Throughout Women in Translation Month, I’m taking a closer look at recent translations gaining attention and acclaim. Jennifer Croft’s translation of Wioletta Greg’s Accommodations follows 2017’s Swallowing Mercury, Greg’s previous autobiographical novel. (I’m late to Greg’s work, and am eager to read this novel’s predecessor.) In 1994, Wiola leaves her rural Polish village to attend college in Częstochowa, a neighboring city. Accommodations is a lingering meditation on the relationships between individual and community, especially how those connections can serve as a conduit for cultural trauma.
Early reviews of Accommodations observed how it dangles the possibility of one genre before the reader, then proceeds full speed in the opposite direction. But its narration is more subtle than any bait-and-switch ploy. The novel opens with Wiola recounting her bus ride to the college town on “Friday, September 30, 1994.” After a disturbing encounter with a drunken man, she lugs her suitcase through the city’s outskirts, past “a lumber yard” and “faded graffiti v[ying] along the wall for attention: ‘Soviet = with you from birth.’” By orienting us in such a specific time and place, Accommodations implies a clear path forward; we’re beginning a campus novel about a young woman coming of age in the post-Communist era. There’s little indication yet of the diverse cast of characters about to burst on the scene.

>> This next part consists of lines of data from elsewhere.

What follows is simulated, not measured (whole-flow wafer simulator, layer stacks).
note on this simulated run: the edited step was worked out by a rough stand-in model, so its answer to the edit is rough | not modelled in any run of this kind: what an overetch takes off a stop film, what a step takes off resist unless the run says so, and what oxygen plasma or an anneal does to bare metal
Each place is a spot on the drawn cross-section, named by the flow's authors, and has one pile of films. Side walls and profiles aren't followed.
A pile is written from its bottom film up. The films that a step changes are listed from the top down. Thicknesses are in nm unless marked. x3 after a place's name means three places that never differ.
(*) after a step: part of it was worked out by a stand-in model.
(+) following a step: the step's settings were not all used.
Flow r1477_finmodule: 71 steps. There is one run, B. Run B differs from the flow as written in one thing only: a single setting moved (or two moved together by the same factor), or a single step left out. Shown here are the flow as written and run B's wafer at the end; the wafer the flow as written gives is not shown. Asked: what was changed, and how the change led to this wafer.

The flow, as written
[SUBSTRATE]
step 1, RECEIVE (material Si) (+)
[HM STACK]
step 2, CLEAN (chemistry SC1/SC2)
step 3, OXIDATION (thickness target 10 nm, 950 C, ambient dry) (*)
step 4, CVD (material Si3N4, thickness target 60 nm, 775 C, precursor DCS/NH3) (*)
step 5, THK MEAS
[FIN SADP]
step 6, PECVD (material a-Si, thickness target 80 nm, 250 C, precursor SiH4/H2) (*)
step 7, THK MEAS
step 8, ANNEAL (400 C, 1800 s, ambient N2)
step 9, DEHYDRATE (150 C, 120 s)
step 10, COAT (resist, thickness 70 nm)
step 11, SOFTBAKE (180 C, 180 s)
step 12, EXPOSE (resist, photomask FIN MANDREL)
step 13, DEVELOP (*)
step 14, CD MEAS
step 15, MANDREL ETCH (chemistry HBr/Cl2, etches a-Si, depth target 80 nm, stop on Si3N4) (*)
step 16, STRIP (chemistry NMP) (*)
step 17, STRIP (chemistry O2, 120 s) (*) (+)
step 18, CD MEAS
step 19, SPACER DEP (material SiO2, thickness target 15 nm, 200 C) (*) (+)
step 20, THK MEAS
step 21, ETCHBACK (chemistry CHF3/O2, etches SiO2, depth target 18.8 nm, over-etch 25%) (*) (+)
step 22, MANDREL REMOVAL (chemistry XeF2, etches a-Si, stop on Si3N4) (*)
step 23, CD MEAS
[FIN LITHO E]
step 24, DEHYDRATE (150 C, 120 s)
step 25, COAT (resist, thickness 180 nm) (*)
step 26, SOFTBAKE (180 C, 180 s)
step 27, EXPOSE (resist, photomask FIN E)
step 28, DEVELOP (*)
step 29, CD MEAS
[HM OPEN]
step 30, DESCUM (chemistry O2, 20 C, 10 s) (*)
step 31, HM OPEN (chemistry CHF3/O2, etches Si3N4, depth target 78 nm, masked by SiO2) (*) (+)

So where and why does this work take a sharp left turn? Once Wiola settles into a grungy hostel, her college life fades into the background, beyond a brief mention of falling asleep in class or a short conversation with a classmate. A wide range of other voices take over: hostel manager Waldek, two young Russian men, petty criminal Scurvy. When her time at the hostel reaches an abrupt end, Wiola takes up residence at a convent, where she encounters a nun haunted by the Holocaust. Far from a linear narrative about a young woman’s experiences, it begins to feel as if Wiola is a minor character rather than a protagonist. She may be dragging a suitcase around Częstochowa, but the emotional baggage she bears is not her own.
This approach risks alienating the reader. In one sense, a young woman taking a backseat in her own story hardly feels innovative. But like a graduate student who had visited her village, Wiola often seems a participant observer in her own culture, bearing witness to unforgotten atrocities of the Second World War and the Soviet period. From Scurvy, we learn that Waldek, who waxes sentimental about his long lost love, endured a savage beating from paramilitaries who scared “even the biggest thugs” in a communist prison. In another scene, she sees a homeless man who once went to prison for attempting to steal butter. The Mother Superior of the convent recalls how her father and brother were massacred during the Nazi occupation. None of these memories can be erased by a hectic new era of prosperity, “a time of privatization, acquisitions, cable TV, securities, the issuing of bonds.” The novel ends with a primal scream, a fitting tribute to this collision between a woman and her community: “…I scream—tentative at first…then louder and louder, until finally it’s so loud the whole building can hear me, and all three Avenues and Jasna Góra combined.” Jasna Góra, a local monastery and site of pilgrimage, feels analogous to Wiola’s own journey through suffering and young adulthood.
Accommodations provides a thought-provoking take on the transmission and emotional toll of cultural memory, and is worthy of a top spot on your reading list.
Wioletta Greg, Accommodations, trans. Jennifer Croft (Transit Books, 2019)
Photo Credit: twarezak via Pixabay.
This review was especially meaningful to me in describing a novel that recognizes connection with injustice and grief. It seems to me that so many people in the U.S. have pushed aside any connection with people suffering from addiction, homelessness, and a legal system that virtually ensures continued poverty for offenders who are poor. Apparently we can accommodate other people’s misery and grief just fine! It sounds like Greg’s new novel should be picked up and talked about should be picked up and read by book clubs all over the U.S.
Thanks for your comment! Yes, I think this resonates with many of the issues we face in the U.S., from rampant poverty to addiction. While reading, I did think seriously about whether this novel replicated a stale gender dynamic, with the female protagonist providing a sympathetic ear for marginal figures. But I came to the conclusion that this approach allows us to consider how women are often compelled to process cultural trauma or other social problems on their own. Of course, I’m late to the party with Greg’s work, and I have heard that this novel’s predecessor is much more focused on its main character. So perhaps this aspect of the novel is only one narrative style within a longer story arc.